Using Apache Storm to Move Data
Also available as:
PDF

Tuning KafkaSpout Performance

KafkaSpout provides two internal parameters to control performance:

  • offset.commit.period.ms specifies the period of time (in milliseconds) after which the spout commits to Kafka. To set this parameter, use the KafkaSpoutConfig set method setOffsetCommitPeriodMs.

  • max.uncommitted.offsets defines the maximum number of polled offsets (records) that can be pending commit before another poll can take place. When this limit is reached, no more offsets can be polled until the next succesful commit sets the number of pending offsets below the threshold. To set this parameter, use the KafkaSpoutConfig set method setMaxUncommittedOffsets.

Note that these two parameters trade off memory versus time:

  • When offset.commit.period.ms is set to a low value, the spout commits to Kafka more often. When the spout is committing to Kafka, it is not fetching new records nor processing new tuples.

  • When max.uncommitted.offsets increases, the memory footprint increases. Each offset uses eight bytes of memory, which means that a value of 10000000 (10MB) uses about 80MB of memory.

It is possible to achieve good performance with a low commit period and small memory footprint (a small value for max.uncommitted.offsets), as well as with a larger commit period and larger memory footprint. However, you should avoid using large values for offset.commit.period.ms with a low value for max.uncommitted.offsets.

Kafka consumer configuration parameters can also have an impact on the KafkaSpout performance. The following Kafka parameters are most likely to have the strongest impact on KafkaSpout performance:

  • The Kafka Consumer poll timeout specifies the time (in milliseconds) spent polling if data is not available. To set this parameter, use the KafkaSpoutConfig set method setPollTimeoutMs.

  • Kafka consumer parameter fetch.min.bytes specifies the minimum amount of data the server returns for a fetch request. If the minimum amount is not available, the request waits until the minimum amount accumulates before answering the request.
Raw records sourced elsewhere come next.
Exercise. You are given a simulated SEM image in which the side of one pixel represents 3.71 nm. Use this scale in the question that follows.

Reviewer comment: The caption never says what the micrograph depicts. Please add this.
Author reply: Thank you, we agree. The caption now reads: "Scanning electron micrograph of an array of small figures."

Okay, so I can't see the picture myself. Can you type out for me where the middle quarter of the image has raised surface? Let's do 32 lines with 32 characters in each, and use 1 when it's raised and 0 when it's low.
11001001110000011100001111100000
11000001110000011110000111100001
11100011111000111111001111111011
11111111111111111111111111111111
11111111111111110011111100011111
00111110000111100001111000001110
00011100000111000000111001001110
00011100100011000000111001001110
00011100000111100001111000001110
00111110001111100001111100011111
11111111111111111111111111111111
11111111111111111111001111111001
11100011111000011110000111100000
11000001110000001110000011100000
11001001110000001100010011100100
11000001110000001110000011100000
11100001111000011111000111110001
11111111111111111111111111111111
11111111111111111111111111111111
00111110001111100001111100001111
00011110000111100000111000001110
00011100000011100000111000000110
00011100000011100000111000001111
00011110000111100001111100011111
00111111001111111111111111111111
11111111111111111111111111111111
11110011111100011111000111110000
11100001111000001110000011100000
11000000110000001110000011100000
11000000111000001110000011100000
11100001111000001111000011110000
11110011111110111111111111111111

  • Kafka consumer parameter fetch.max.wait.ms specifies the maximum amount of time the server will wait before answering a fetch request, when there is not sufficient data to satisfy fetch.min.bytes.

Important
Important

For HDP 2.5.0 clusters in production use, you should override the default values of KafkaSpout parameters offset.commit.period and max.uncommitted.offsets, and Kafka consumer parameter poll.timeout.ms, as follows:

  • Set poll.timeout.ms to 200.

  • Set offset.commit.period.ms to 30000 (30 seconds).

  • Set max.uncommitted.offsets to 10000000 (ten million).

Performance also depends on the structure of your Kafka cluster, the distribution of the data, and the availability of data to poll.

Log Level Performance Impact

Storm supports several logging levels, including Trace, Debug, Info, Warn, and Error. Trace-level logging has a significant impact on performance, and should be avoided in production. The amount of log messages is proportional to the number of records fetched from Kafka, so a lot of messages are printed when Trace-level logging is enabled.

Trace-level logging is most useful for debugging pre-production environments under mild load. For debugging, if necessary, you can throttle how many messages are polled from Kafka by setting the max.partition.fetch.bytes parameter to a low number that is larger than than the largest single message stored in Kafka.

Logs with Debug level will have slightly less performance impact than Trace-level logs, but still generate a lot of messages. This setting can be useful for assessing whether the Kafka spout is properly tuned.

For general information about Apache Storm logging features, see Monitoring and Debugging an Apache Storm Topology.